Unbelievable. That's the only word I can think of to describe Charlie Rangel's stunning response to being censured by the House of Representatives.
Rangel, the head of the chief tax-writing committee in the House, failed to report $75,000 in income to the IRS for his rental property in the Dominican Republic. His 3 bedroom beachfront villa sometimes rented for $1,100 a night during the peak busy season.
Rangel grew up poor. He was a lawyer for a brief time--where he made little money--before entering politics. Now he has a beachfront villa? Starting to smell a little fishy?
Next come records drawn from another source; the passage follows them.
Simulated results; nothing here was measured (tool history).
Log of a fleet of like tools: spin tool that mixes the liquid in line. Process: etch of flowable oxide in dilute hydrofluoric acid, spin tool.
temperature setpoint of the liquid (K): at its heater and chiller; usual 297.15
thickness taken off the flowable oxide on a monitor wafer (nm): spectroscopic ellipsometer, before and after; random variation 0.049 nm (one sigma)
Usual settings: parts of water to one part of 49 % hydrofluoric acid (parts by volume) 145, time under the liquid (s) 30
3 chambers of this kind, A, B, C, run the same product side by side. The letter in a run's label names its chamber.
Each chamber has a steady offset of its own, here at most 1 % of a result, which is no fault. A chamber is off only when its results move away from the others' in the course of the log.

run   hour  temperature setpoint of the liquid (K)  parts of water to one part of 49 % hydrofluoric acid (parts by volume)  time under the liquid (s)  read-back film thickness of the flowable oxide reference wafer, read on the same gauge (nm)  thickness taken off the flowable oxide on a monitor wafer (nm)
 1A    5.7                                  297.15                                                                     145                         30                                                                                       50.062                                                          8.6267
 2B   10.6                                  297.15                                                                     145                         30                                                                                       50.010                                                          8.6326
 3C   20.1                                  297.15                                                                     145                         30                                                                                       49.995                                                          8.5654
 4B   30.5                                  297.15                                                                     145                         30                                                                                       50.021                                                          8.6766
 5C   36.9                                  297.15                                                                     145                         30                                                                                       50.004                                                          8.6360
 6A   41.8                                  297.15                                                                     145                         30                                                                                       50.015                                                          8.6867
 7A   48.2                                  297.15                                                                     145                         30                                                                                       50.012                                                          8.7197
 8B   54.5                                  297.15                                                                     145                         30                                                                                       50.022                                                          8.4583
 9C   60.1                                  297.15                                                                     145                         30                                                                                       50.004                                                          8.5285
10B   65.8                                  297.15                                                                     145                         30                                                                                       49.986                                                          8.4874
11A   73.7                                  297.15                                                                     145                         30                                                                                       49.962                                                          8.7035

He also owns property in Sunny Isles, Florida worth up to $500,000 and has a checking account also with up to half a million dollars in it. He failed to report these assets initially. He also failed to report details on the sale of his Washington, D.C. home. Despite his wealth, he failed to pay taxes on two New Jersey properties he owns.
Oh there's more! Rangel also accepted trips from organizations lobbying the Ways and Means committee, which he chaired. This humble public servant also found some way to spend $2 million on his lawyers.
The wealthy politician also benefited from four rent-controlled apartments--one of which he illegally used as a campaign office--in Harlem.
Even the progressive group Citizens for Responsibility and Ethics in Washington labeled Rangel one of the 15 most corrupt politicians in Washington, noting that he violated a dozen laws, more than any other name on the list.
The Democrats voted to give him only a slap on the wrist as his censure today.
What did this most corrupt of politicians do? He blamed the new wave of House Republicans for singling him out. After all, everyone makes these mistakes. He apologized only for putting people in a difficult position.
Defiant to the end. What an ugly display of arrogant Washington elitism.